Ashcroft Defends Bumbling FBI
NewsMax.com Wires
Thursday, July 19, 2001
WASHINGTON - Attorney General John Ashcroft leapt to the defense of the troubled FBI Wednesday, saying that the bureau has its problems but that the top federal law enforcement agency was essential to the "survival" of the nation.
The FBI revealed Tuesday that hundreds of weapons and laptop computers have gone missing from the bureau since 1990.
The news was the latest in an avalanche of bad press for the FBI. Recent missteps have included the withholding of thousands of documents and pieces of evidence in the Timothy McVeigh case. Earlier this year, 27-year FBI veteran Robert Hanssen was arrested by his fellow agents on charges of spying for Moscow.
Ashcroft, however, refused to join the bureau's critics in responding to reporters' questions.
"If I've learned one thing about the FBI since I've come to the Justice Department" earlier this year, it's "that it is essential to the survival and success of America as a nation," Ashcroft said.
The attorney general said the public has a right to know about the FBI's problems. But, "It is important to understand that … this is a very successful institution. It is … without a doubt the most highly regard law enforcement institution in the world, and I am concerned that the institution not be discredited unduly."
Ashcroft praised the FBI for coming forward and revealing problems as they occur.
"You don't evaluate the quality of an organization by whether it has problems," Ashcroft said, but "in how it responds to problems."
Meanwhile, the FBI confirmed that one of the hundreds of weapons missing from the agency since 1990 was apparently involved in a homicide in the South. The bureau gave no other details.
The weapon was one of about 180 stolen from the cars and homes of FBI agents over a decade. An additional 265 weapons appear to be unaccounted for, according to an FBI audit. The weapons include mostly sidearms, but some assault weapons are also missing.
The FBI says it has about 50,000 weapons in its arsenal.
Bureau officials also have said that more than 180 of the FBI's laptop computers are missing. Of those, about 13 are believed to have been stolen. One of the missing laptops contained top secret information on two closed investigations.
The FBI has about 13,000 laptop computers.
Ashcroft said Wednesday that many of the missing items might still be located by the bureau.
Given its mounting problems and the number of investigations into bureau conduct, reform of the FBI seems inevitable.

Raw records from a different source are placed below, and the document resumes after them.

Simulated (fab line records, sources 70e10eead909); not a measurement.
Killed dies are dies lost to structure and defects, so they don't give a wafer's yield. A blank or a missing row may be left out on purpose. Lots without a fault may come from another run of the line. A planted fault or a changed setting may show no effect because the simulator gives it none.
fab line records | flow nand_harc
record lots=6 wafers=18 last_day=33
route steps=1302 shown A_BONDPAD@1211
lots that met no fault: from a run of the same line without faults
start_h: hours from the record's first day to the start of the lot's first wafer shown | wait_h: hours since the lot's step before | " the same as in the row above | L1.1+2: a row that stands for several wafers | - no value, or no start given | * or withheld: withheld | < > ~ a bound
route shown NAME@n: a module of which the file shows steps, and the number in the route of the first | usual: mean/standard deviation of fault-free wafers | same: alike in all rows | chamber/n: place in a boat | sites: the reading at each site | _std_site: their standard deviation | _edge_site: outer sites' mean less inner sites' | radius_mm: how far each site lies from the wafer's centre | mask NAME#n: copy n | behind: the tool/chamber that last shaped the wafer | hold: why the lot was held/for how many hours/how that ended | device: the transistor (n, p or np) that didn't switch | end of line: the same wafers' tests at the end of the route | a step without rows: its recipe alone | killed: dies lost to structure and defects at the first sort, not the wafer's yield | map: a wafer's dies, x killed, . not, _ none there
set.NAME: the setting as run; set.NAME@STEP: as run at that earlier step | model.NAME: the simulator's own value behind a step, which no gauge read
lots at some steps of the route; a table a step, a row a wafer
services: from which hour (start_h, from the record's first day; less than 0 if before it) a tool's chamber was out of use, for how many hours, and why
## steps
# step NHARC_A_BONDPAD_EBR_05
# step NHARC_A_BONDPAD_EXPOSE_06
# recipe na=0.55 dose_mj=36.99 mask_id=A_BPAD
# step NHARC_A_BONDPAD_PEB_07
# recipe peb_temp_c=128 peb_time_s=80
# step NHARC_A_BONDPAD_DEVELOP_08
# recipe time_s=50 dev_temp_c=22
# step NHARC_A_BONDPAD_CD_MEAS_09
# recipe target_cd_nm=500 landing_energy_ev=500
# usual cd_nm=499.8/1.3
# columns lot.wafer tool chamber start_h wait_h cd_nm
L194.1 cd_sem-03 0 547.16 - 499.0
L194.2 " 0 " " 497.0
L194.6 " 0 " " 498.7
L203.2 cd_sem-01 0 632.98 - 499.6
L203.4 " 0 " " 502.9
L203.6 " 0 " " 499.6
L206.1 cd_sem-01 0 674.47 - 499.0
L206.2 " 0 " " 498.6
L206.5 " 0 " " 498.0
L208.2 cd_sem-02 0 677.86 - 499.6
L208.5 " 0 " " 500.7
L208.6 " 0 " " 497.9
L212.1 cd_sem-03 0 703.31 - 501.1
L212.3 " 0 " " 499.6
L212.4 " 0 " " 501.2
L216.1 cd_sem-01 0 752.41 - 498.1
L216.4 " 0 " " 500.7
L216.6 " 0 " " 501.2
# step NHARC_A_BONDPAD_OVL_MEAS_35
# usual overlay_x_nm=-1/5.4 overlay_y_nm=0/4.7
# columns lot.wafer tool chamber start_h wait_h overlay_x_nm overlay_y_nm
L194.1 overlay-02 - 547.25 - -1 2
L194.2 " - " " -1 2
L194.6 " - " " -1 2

Hanssen pleaded guilty earlier this month to spying for Moscow in exchange for $1.4 million in cash and assets.
The accidental withholding of more than 4,000 files and pieces of evidence produced by the massive investigation in the McVeigh case had no bearing on McVeigh's guilt or innocence in the 1995 Oklahoma City bombing, officials insisted. The materials were not turned over to defense lawyers, as required by a sweeping pretrial discovery agreement. In May, Ashcroft delayed McVeigh's execution for almost a month to allow the lawyers enough time to examine the newly discovered documents and evidence.
McVeigh was executed on June 11 after the federal courts refused to grant a stay.
"The problem of the Hanssen case joins the difficulty with the files in the McVeigh case in injuring the public trust," Ashcroft told the bureau in a major address at FBI headquarters last week. "And these cases harken back to earlier tragedies in Texas and Idaho."
Ashcroft referred to the fiery end of the 1993 federal siege in Waco, Texas, where more than 80 Branch Davidians died as cult leaders allegedly killed their followers and themselves rather than surrender to the FBI; and to the 1992 federal siege at Ruby Ridge, Idaho, where a shot fired by FBI marksman passed through an armed man holding off authorities and killed the wife of white separatist Randy Weaver.
The FBI has been the target of a number of investigations this year.
The attorney general signed an order last week transferring the primary responsibility for FBI misconduct probes from a bureau unit to the Justice Department's Office of Inspector General.
The Justice Department inspector general's office is already conducting an investigation into what FBI officials did or didn't do in the period leading up to the arrest of Hanssen in February. A department statement, released in March, said Ashcroft had requested the "thorough review" by Inspector General Glenn Fine.
Last month, Ashcroft ordered a comprehensive review of the FBI, including an evaluation from the private sector, as a first step in broadly reforming the bureau. The review would be overseen by the department's new Strategic Management Council, which was ordered to submit recommendations by Jan. 1.
In May, Ashcroft announced the members of a special commission to recommend changes in the FBI's internal security procedures in light of the Hanssen case. The panel is led by former FBI and CIA Director William Webster, and its review is separate from the Justice Department inspector general's probe and the evaluation by the Strategic Management Council.
The FBI audit of missing firearms and computer equipment came at the request of Webster's panel and of congressional investigators.